I Practise Writing; I try writing Poetry (Different styles and Meter), I try writing Flash stories (there are different word lengths), I write different Genres (there are so many I can’t list them all), I write different lengths of story (Flash, Short, Long, Novelette, Novella, Novel, Epic), I write for different ages (Child, Young Adult, New Adult, Adult), I write for different audiences, I write inside and outside my comfort zone.

I edit… this one is the hardest of all.

I do a basic grammar and spelling edit, then I get people I trust to read what I have written and they comment on it (these are Alpha Readers). Then I re-read it and consider their suggestions as I go along. I adjust it if I agree, discuss it if I don’t – the discussions always help me to understand what they see – and change it if I can see what they are getting at and agree with them.

Then I get a second round of Reading done (these are the Beta readers) not always by the same people. If they throw up anything that needs adjusting, I re-read and adjust if I agree… if it’s something I didn’t agree with the first time, I take a long careful look at it.
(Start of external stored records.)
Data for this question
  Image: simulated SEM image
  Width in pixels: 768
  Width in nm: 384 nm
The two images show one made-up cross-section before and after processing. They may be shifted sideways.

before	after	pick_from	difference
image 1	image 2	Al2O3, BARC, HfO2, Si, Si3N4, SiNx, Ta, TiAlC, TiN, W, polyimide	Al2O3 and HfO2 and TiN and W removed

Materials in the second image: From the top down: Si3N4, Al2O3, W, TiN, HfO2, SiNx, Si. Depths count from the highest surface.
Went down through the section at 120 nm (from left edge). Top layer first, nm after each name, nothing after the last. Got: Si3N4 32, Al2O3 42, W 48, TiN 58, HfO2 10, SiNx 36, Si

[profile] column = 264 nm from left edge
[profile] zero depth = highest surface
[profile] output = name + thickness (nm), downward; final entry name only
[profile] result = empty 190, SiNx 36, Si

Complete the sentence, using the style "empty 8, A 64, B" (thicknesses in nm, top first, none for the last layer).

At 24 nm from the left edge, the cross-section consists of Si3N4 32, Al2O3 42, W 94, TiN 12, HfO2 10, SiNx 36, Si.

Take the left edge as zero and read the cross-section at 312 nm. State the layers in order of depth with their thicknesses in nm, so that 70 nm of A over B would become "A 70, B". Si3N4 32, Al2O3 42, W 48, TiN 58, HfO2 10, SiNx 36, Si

Then I get someone to do a General Line Edit for Typos and plot holes etc. This is always someone who hasn’t seen it before and has Editing Experience. Sometimes they may have been an Alpha/ Beta Reader as well, but they have to have Editing Experience as well.

And no, not every Writer is a good Editor – I’m a prime example of that!

Once it’s Edited, then (and only then) I consider it ready to be published. And bear in mind that until I think it’s ready to be published, it may go back for Beta Reading or Editing again.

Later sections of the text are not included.